In an unusual move, the Taiwan Fair Trade Commission (TFTC) revoked a decision that it made in 2017 involving the mobile communications chipmaker Qualcomm, and agreed a settlement with the company instead.

The TFTC has also proposed the following amendments to the Fair Trade Act (TFTA) which are subject to approval by the cabinet.

  1. New powers to impose fines for failure to comply with a TFTC penalty decision on gun-jumping, for making false statements in filing materials as well as non-compliance with remedial measures. In addition to the TFTC’s power to order the dissolution, suspension or termination of the business operation , the TFTC can impose an administrative fine between TWD 200,000 [approximately USD 6,500] and TWD 50 M [approximately USD 1,626,000].
  2. Extended deadline (under the statute of limitation) for investigating competition infringements. In broad terms, the time limit will be increased from 5 to 10 years though specific rules apply. The proposed amendments are a response to the fact that the TFTC has insufficient time to conduct investigations into cross-border or complicated cases.
  3. Allowing for the possibility of making payments from a special fund to a whistleblower who reports an abuse of market power, merger control related infringements, resale price maintenance or vertical restrictions. Under current rules, the fund can be used to pay for cooperating with international competition authorities, educating on competition law and for rewarding whistleblowers who report cartel conduct.

 

Thailand announces implementing regulations for new competition law; issues first enforcement decision under new law

By Pornapa Luengwattanakit, Ampika Kumar and Narumol Chinawong

In a sign that Thailand is gearing up for the full enforcement of its competition law, Thailand’s Trade Competition Commission has announced various subordinate regulations. The regulations below will be used to implement rules on abuse of dominant position, cartel conduct, and unfair trade practices:

  1. criteria for determining whether business operators are connected as a result of influence or control rights;
  2. guidelines on abuse of dominant position behaviors;
  3. guidelines on cartels;
  4. guidelines for determining relevant market and market share; and
  5. guidelines for determining unfair trade practices.

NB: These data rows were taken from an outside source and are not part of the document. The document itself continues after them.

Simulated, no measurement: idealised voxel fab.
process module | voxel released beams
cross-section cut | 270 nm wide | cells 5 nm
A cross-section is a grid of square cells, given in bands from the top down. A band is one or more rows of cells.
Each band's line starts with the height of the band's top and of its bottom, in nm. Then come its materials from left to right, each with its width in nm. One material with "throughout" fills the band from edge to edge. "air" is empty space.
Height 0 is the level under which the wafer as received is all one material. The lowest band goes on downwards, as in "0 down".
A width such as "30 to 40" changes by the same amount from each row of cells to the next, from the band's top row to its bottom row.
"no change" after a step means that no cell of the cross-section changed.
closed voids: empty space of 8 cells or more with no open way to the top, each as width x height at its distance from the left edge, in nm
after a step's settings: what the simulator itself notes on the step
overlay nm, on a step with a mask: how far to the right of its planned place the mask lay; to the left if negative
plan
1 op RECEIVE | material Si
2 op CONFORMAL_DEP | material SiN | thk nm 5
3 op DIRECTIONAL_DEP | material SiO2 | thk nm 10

In another sign that Thailand is heading towards more enforcement, the Competition Commission issued its first enforcement decision since reforms came into effect last October. It found that a fruit wholesaler had breached the Competition Act by imposing exclusivity obligations on farmers and forcing farmers to sell at substantially reduced prices to those which it had previously agreed with them.

 

Vietnam strengthens its competition law

By Seck Yee Chung and Minh Tuan Le

Vietnam has adopted significant amendments to its competition law, which will strengthen it considerably. The main amendments, which are due to come into force on 1 July 2019, are as follows:

  • The law will make it clear that agreements and conduct that harm competition in Vietnam will be prohibited, irrespective of where they take place. Under the current law, it is unclear whether it applies to overseas entities that have no commercial presence in Vietnam.
  • New per se prohibitions are introduced for price-fixing, customer allocation, output restriction, bid-rigging and vertical exclusionary arrangements, while other agreements are prohibited if they have a “significant anti-competitive effect.” Under the current law, there is a safe harbor of 30 percent market share, below which agreements fall outside the law. This safe harbor will be abolished under the new law.
  • Accordingly, factors to determine whether an agreement has or may have a significant anti-competitive effect on the market include:
  • Market share of enterprises engaging in the agreement;
  • Barriers to market entry and expansion;
  • Restrictions on research, development, renovation of technology or restricting technological capacity;
  • Reduction in accessibility or ownership of essential infrastructure;
  • Increase in customers’ costs, time to buy goods, services of enterprises engaged in an agreement or when switching to other related goods, services; and
  • Obstruction to competition in the market through control of other specific factors in the sector and domains related to the parties engaging in the agreement.

Further clarifications on the implementation of these factors have been published in the latest draft decree guiding the application of a few Competition Law regulations.

  • A new concept of “significant market power” will be introduced, alongside the current 30 percent market share threshold where dominance is presumed.
  • Whereas the current criterion for filing mergers is based on combined market share (30 percent or above), the new law introduces three further criteria, namely total assets in Vietnam, total revenues in Vietnam, or the total value of the transaction. In the latest draft decree guiding the application of Competition Law regulations, law makers have suggested a notifiable threshold of:
  • VND 1,000 B [USD 44 M] in total assets for either party;
  • VND 1,000 B [USD 44 M] in total revenues for either; or
  • VND 500 B [USD 22 M] in total value of the transaction.

Meeting any of these criteria will trigger the filing requirement.